Apr 25, 2023 at 15:32 comment added J D I live on the Southside of Chicago, and cockneyed English sounds at times baffling unlike English at all, so it's very unnatural to me. But were I from London, I'm sure the idiom that I'm comfortable understanding from the housing projects here in the city would be equally unnatural.
Apr 25, 2023 at 15:31 comment added J D "unnatural and clunky" is largely prescriptivist and somewhat ego-centric sounding, and seems to be ignorant of the vast range of dialect that English is subject to, from the constructions from Scots that bleeds into English, to Indian-isms, to literate constructions one often finds in obscure books in distinct language communities.

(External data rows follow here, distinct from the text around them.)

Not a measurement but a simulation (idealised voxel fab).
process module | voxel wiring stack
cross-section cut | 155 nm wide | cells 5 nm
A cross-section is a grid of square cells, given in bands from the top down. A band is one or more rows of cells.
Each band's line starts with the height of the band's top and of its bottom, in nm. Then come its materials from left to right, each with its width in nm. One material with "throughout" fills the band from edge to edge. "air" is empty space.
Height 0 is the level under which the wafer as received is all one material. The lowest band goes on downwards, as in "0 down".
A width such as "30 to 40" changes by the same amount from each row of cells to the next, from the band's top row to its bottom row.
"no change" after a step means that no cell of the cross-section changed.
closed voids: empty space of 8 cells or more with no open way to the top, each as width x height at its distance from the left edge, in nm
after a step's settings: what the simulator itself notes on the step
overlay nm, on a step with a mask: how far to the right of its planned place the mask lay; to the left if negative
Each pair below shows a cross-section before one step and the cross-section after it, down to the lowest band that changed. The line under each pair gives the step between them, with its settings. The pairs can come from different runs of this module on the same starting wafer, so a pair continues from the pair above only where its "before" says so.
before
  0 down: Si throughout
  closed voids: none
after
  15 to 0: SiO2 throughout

Apr 25, 2023 at 15:29 comment added J D @dbmag9 Well, you're certainly entitled to your impressions. All I can say is that modern English ranges from Shakespearean English in which place "visages are countenanced" to the Victorian elaboration of American authors like Emerson's largely semi-colon and colon cobbled-together sesquipedalia, to the curt grammar of Strunk, White, and Hemingway. The word is obviously in the dictionary, and given all of the British English literature I've read like that of Jane Eyre or Return of the Native, all I can say is it sounds perfectly natural to me to use attendant in that sense...
Apr 24, 2023 at 22:58 comment added dbmag9 @JD I understand the difference but I wouldn't call your examples bookish; I would call them unnatural and clunky. From a good native writer I would suspect an autocorrect or editing error; from a writer I didn't know I would suspect they learned English as a foreign language.
Apr 24, 2023 at 14:47 comment added J D @dbmag9 Personally, it seems redundant to me in minutes to point out that someone who is asking a question at a meeting is in attendance unless there's participation from someone teleconferencing? The shortest way to tackle the minutes would be to say 'Bob asked a question' to be short and specific in the general case.
Apr 24, 2023 at 14:45 comment added J D @dbmag9 No doubt the language is bookish. You won't hear it in the county jail. But there's a difference in meaning between attendant (sense: one who attends) and attentive (sense: one who pays attention). Not all attendees are attentive, in which case you could say confusingly 'Not all attendees are attendant' if by attendant you use the alternative sense of attendant that means attentive. :D
Apr 24, 2023 at 13:14 comment added dbmag9 I would find the first two examples unusual enough that I would guess it was supposed to be 'An attentive employee...'.
Apr 23, 2023 at 16:53 comment added Barmar Note that "attending" gets an ideosyncractic meaning when it modifies "physician".